Soldotna Middle School is sponsoring a reading program throughout the school year called Operation Blackout. It encourages students and their families to eschew the distractions of electronic media in favor of reading. Students get extra credit in different classes each quarter for leaving their stereos and TVs off for at least 30 minutes each week while reading.
Count me in. I'm not a parent, and I was never a middle school student. (Where I grew up, those publicly financed theaters of relentless, peer-sponsored torment were called "junior high schools," a term that suggested not that we pre-teens were in a middle stage, a transitory period, but which merely served as an unnecessary reminder of our inferior status to high school kids.) A couple of years ago, however, I embarked on an Operation Blackout of my own. I got good and drunk and found that I couldn't remember a thing in the morning.

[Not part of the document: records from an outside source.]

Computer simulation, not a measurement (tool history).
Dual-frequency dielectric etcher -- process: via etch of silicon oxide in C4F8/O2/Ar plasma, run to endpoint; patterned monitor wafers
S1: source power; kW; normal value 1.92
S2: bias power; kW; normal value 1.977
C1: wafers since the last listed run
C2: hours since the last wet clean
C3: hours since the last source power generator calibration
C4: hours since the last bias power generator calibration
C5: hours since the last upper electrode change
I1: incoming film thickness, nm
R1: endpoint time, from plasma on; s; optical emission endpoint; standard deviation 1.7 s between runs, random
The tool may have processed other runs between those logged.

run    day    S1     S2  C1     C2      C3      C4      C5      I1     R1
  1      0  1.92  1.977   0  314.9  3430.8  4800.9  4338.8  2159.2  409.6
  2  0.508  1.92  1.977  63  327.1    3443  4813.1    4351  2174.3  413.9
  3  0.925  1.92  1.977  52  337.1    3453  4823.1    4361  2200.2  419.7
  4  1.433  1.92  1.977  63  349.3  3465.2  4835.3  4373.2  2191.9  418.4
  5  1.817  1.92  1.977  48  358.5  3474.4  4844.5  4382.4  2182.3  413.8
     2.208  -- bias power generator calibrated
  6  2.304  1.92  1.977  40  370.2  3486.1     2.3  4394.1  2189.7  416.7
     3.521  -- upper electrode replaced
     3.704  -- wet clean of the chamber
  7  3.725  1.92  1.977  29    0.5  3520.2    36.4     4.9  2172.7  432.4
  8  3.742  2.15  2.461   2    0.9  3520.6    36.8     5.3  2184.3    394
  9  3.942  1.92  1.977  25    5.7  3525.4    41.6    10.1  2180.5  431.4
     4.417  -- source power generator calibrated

Right around that time I also gave up television. I had taken up writing and long-distance running, and eventually I discovered that these activities demanded more time than I was giving them. Determined to succeed in my new pursuits, I abandoned television, among other things (hazy nights and red-eyed sunrises with Captain Jack and the whiskey gang), almost completely. I still watch "The Simpsons," and I watch it with religious devotion. The manager of a local motel tolerates my presence before the lobby television for 30 minutes every Sunday night.
It can be an amazing and rewarding experience to shun the most popular distractions of our age, television and that clanging, crooning, commercial noise that passes for music. (I intend to keep at least 98 degrees of separation between myself and the polished, no-talent outfit bearing that name.)
It's like stepping out of the allegorical cave -- television addicts are, as author Ed Abbey wisely suggested, merely modern versions of Plato's ignorant youths, sitting in the dark, mistaking the distorted shadows and images they see for reality.
Note to television enthusiasts: We are not literally in a cave, and if you tear me, the bearer of truth, limb from limb, you're going to be in big trouble.
Operation Blackout is a chance to step back from the distractions of TV and the stereo. It is, obviously, a power outage families impose on themselves.
Remember power outages? They are among the last consistent sources of long, meaningful times spent exclusively with family members. In my house, we'd light candles and tell stories. Everybody else on the block did the same thing. I imagine this procedure to be true of neighborhoods everywhere, because mine was a perfect microcosm of upper-lower-middle class society. (Except for the fact that it was better than any neighborhood in any other town. It really was. Money Magazine said as much when it picked my town, Nashua, N.H., as the best place to live in America. Twice. It's the only town to hold that distinction.)
Operation Blackout encourages participants to read for 30 minutes a week. And who knows? With no television to watch and no Backstreet Boys to subject oneself to for hours upon mundane hours at a time, people might even read more. In English class in the 10th grade, I had to read "Ethan Frome," which I thought was hardly light reading material. The teacher explained that people in 19th century New England had little else to do but sit around reading all winter, interrupting their literary marathons only to use the bathroom and give incomprehensible directions to flatlanders from New York. I read the whole book, and I ended up liking it.
So give it a shot. Follow the admonition of well-meaning college students who, rather than subject themselves to the rigors of reading Neil Postman's books merely slap "Kill Your TV!" stickers on their Volvos. Throw your TV from a third-story window! Toss your stereo in front of a bus! And then head calmly to the library.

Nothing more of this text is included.